For Jeffrey Tranchell’s second solo exhibition at the gallery, he will present a range of works that take form from his use of everyday materials in an effort to explore a wealth of meaning and experience through a poverty of means. He playfully yet very strategically exploits an accessible methodology with a potential more powerful than recognized at first glance. In his paintings as well as drawings and collages, he makes marks with such varied items as used postal stamps, produce stickers, price tags, and coins. As a result these works are often adorned with records of dates, places, and objects and tend to have an innate quality of familiarity.

A series of collages such as “Olives, Greek,” “Sweetstar,” and “Christmas,” consist of the above mentioned stickers affixed to magazine clippings from popular fashion publications. Marks are made with the common adhesive labels from groceries and other daily goods, shifting the path of the viewer’s eye though the altered photographic composition or providing a subject for the model’s ambiguous gaze. Continuing to make use of what is ubiquitous and readily available, Tranchell transforms an appropriated photo-based advertisement into a compositional dialogue of various indexes. This act simply but radically alters the way we see, perceive and absorb these stylized images.

Similarly, a series of drawings, documents collections of loose change by creating pencil rubbings of the coins on newsprint. The resulting record, titled with the monetary value, such as “42 cents” calls attention to the physicality, mass production and symbolism of these often overlooked daily tools of economics, elements of our daily lives.
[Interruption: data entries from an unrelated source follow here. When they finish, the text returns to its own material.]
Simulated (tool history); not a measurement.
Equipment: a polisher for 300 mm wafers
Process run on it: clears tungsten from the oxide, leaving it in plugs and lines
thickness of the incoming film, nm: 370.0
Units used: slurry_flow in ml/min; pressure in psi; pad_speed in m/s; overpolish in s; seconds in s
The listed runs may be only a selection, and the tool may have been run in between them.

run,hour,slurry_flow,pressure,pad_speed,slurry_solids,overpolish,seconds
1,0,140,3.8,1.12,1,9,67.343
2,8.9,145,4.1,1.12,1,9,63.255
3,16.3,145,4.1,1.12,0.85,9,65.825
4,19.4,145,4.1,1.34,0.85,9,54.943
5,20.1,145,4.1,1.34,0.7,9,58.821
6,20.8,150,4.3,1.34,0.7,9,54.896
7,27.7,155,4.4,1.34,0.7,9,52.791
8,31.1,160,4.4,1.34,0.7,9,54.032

Tranchell’s paintings are often near monochromes, partially raw canvases or uniform vertical stripes in two colors. They at times make use of the same product stickers used in the collages, but solid coats of paint are built up until through plan or by happenstance some variation develops. The color from one canvas is carried to another by the use of the same brush or the leftover palette. They are almost never predetermined and often contain literal remnants, accruing dust and debris,of the studio where they were constructed. Their composition, like the collages and coin rubbings are both arbitrary and restricted, while his use of a casual abstraction draws attention to the processes of painting and the decisions that factor into making something unique.

More recent works, executed on small ceramic plates rather than canvas, exploit the presence of the textured, often decorative, surface of the plate in order to submit additional variables to the practice. Their display, rooted in a more domestic rather than fine art setting, is still familiar, while the article itself divulges the frugal sourcing of materials.

Also on view is a series of Polaroids from a performance titled “Still-Life Party”, a collaborative effort amongst friends and acquaintances to assemble a still-life consisting of objects brought to the site, constructed and readjusted for the sake of producing documentation. Two video works, from a series which record the artists home while he is away, run the length of their respective tapes, the duration determined by the medium. These videos have received no additional involvement from the artist other then the original placement of the camera. Tranchell’s poetic treatment of material encourages many possible avenues of experiencing his work and the world around us yet he refuses to let the viewer go away content with an easy singular answer or conclusion. The possibilities are numerous and the work remains constantly shifting while always holding our attention, never letting go.

In the back room:

Produced by Jeffrey Tranchell, Untitled (Television Show) is a monthly public access program featured on BCAT (Brooklyn Community Access Television.) The show premiered with a performance by artist Phil Birch in a four-part episode. The event had taken place at Commonwealth Gallery. The now defunct space, co-organized by Tranchell along with artists Joshua Smith and Brian Clifton, offered one night and weekend exhibitions in their under-furnished home on the gallery’s namesake street in Detroit Michigan.

Since then, the show has had an open call to the artists who work around Tranchell, either to contribute videos to be included in a mash-up of work or to produce an entire 28 minute episode. To date the show has featured work by artists including Joshua Kolbo, Jeffrey Porterfield, Brian Clifton, Kyle Knodell, Michael E. Smith, Kate Levant, Colby Bird, Leigh Ledare, Ryan Sullivan, David Smith, Denise Kupferschmidt, Christina Leung, Neil Infalvi, Christopher Samuels and others.

Untitled (Television Show) currently airs at 12:00am on the first Wednesday (Tuesday night) of each month. Brooklyn Community Access Television [Time Warner 34 Cable Vision 67 RNC 82 Verizon 42]

Born in Owosso Michigan, Jeffrey Tranchell lives and works in Brooklyn, New York. He earned his BFA in 2005 at College for Creative Studies in Detroit, Michigan.